The straight-haired girl and I went out to the park today with her nature pack in tow. She has carted that thing everywhere since she got it for her birthday. I love, love, love the curiosity it has incited in her!
What a great present. I have to rave for a minute… She and the curly-headed girl both have one. They came with colored pencils, art gum erasers, kneadable erasers, drawing pencils, sharpeners, binoculars and a sketch pad. (Thanks, friend.) The girls have inserted nature guides, animal track identification sheets, and a whole bunch of other stuff that is totally unrelated in anyone’s mind except their own.
Anyway, there we were; trekking through the forest. She was chattering away a mile a minute. We startled a snake, and it startled us. As we settled into the hike she had to stop at every marker to identify our location and plot the rest of the trip. As she grew quieter, it was possible to hear more animals and spot them. We had to stop to press leaves and sit on every bench along the way. I was thinking, "Oh, to have that much wide-eyed wonder over the world in which we live. Why did I let myself lose that?"

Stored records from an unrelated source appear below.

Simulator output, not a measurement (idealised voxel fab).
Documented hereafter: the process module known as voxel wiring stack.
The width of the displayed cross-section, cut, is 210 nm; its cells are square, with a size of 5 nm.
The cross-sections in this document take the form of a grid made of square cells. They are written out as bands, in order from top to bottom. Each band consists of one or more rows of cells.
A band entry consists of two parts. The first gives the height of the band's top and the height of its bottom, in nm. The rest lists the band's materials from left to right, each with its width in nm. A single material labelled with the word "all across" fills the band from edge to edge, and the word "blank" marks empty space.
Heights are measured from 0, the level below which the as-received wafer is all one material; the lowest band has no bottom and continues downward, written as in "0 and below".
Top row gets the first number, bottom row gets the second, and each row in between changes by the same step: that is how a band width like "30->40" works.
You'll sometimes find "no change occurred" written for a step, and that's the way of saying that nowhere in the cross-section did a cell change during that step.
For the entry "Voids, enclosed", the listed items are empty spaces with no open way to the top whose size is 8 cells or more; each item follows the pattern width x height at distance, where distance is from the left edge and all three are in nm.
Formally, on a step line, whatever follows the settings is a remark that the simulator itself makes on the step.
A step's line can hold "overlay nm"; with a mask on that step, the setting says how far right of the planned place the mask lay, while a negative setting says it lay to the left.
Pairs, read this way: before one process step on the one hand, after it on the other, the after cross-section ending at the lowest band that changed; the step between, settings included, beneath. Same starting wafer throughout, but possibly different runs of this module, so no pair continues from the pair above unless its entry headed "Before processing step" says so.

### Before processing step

And then it happened. I was walking, and she was dancing back to the beginning of the trail. (We were in a bit of a hurry to find the washroom.) As we were moving along quickly, we heard something scurrying in the brush. Then we saw it scamper away down the hill. I couldn’t immediately identify it, but it was large and moved like a weasel. After consulting the experts, we determined it to be a fisher. I was informed that fishers are rare in this area.
The first winter we lived here, I saw a Great Gray Owl. I’ve seen a bear sunning itself on a friend’s deck, loons galore, bald eagles, deer walking down the city streets, a gray wolf crossing the highway and now a fisher: In short, everything but a moose. And with each new animal I see, I realize perhaps I have not lost that sense of wonder after all.